How Each App Responded Differently
While the NPCI and RBI mandates apply uniformly across all UPI apps, the three dominant players — PhonePe, Google Pay, and Paytm — have each layered their own security intelligence on top of the baseline requirements, and the differences are meaningful.
Google Pay has been the most aggressive in deploying AI-driven fraud detection on top of the regulatory baseline. The platform uses advanced machine learning models to automatically trigger additional identity verification challenges when a transaction pattern looks suspicious — even if it falls within normal UPI parameters. If you’re paying from a new location, an unusual device, or at an odd hour, Google Pay may ask for a secondary confirmation that isn’t strictly required by NPCI but is added by Google’s own risk algorithms. Google Pay also introduced a redesigned payment sheet with smarter card selection and enhanced in-app browser payment flows.

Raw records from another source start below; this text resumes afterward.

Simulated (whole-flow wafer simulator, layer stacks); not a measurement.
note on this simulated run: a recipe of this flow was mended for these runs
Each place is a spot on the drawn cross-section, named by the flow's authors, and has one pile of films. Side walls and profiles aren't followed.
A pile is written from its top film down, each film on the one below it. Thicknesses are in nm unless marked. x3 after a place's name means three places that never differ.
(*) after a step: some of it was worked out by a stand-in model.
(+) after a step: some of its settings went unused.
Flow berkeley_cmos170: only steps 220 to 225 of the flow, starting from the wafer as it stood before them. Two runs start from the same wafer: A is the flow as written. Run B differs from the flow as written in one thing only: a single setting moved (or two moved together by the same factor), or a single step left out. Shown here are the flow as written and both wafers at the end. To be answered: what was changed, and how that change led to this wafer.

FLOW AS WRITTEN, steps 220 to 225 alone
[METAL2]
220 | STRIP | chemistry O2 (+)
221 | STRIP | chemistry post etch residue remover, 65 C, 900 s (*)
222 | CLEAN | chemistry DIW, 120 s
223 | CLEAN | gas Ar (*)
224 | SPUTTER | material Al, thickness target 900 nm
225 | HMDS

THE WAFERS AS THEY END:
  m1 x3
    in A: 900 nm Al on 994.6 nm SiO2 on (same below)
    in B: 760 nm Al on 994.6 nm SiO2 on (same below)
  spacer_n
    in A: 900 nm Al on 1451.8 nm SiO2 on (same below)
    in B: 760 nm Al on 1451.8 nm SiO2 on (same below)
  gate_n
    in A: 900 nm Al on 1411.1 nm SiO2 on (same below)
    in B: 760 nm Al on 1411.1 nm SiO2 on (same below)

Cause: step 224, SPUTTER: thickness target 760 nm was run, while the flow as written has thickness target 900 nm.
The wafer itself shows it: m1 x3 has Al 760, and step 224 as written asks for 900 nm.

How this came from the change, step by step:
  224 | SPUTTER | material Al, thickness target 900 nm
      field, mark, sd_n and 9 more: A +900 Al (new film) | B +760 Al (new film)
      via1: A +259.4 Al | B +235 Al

PhonePe, which leads the UPI market by transaction volume, has focused on strengthening device binding — the process by which your specific smartphone is tied to your UPI account as a trusted verification anchor. Device binding means that even if someone has your phone number and UPI PIN, they cannot approve transactions from a device that hasn’t been registered and verified as yours. PhonePe’s approach keeps financial data private while tightening the hardware-level authentication chain.
Paytm, which has been navigating regulatory scrutiny and rebuilding user trust after its earlier compliance challenges, has significantly ramped up its encryption and fraud detection infrastructure. Because Paytm also operates as an e-commerce and financial services platform beyond just payments, its transaction approval model carries additional layers of merchant verification and purchase authenticity checks that the pure-UPI apps don’t require.
The Architecture Behind Every “Approved” Notification
To truly understand what changed, it helps to understand how a UPI transaction was — and now is — actually approved. Most users think of UPI as a two-step process: enter PIN, money moves. The reality has always been more complex, and it’s now significantly more layered.
Every UPI transaction begins with device binding — your mobile number, your device, and your UPI app are cryptographically linked at registration. This is the first layer of trust. When you initiate a payment, the app sends a transaction request that carries this device signature to your bank’s UPI server. The bank checks whether the request is coming from a registered, trusted device — if it isn’t, the transaction is flagged immediately. Your UPI PIN then encrypts the authorization, which is validated by your bank’s PSP (Payment Service Provider). Under the new two-factor framework, this is where the second dynamic factor now enters — whether an OTP, a biometric confirmation, or a real-time device challenge.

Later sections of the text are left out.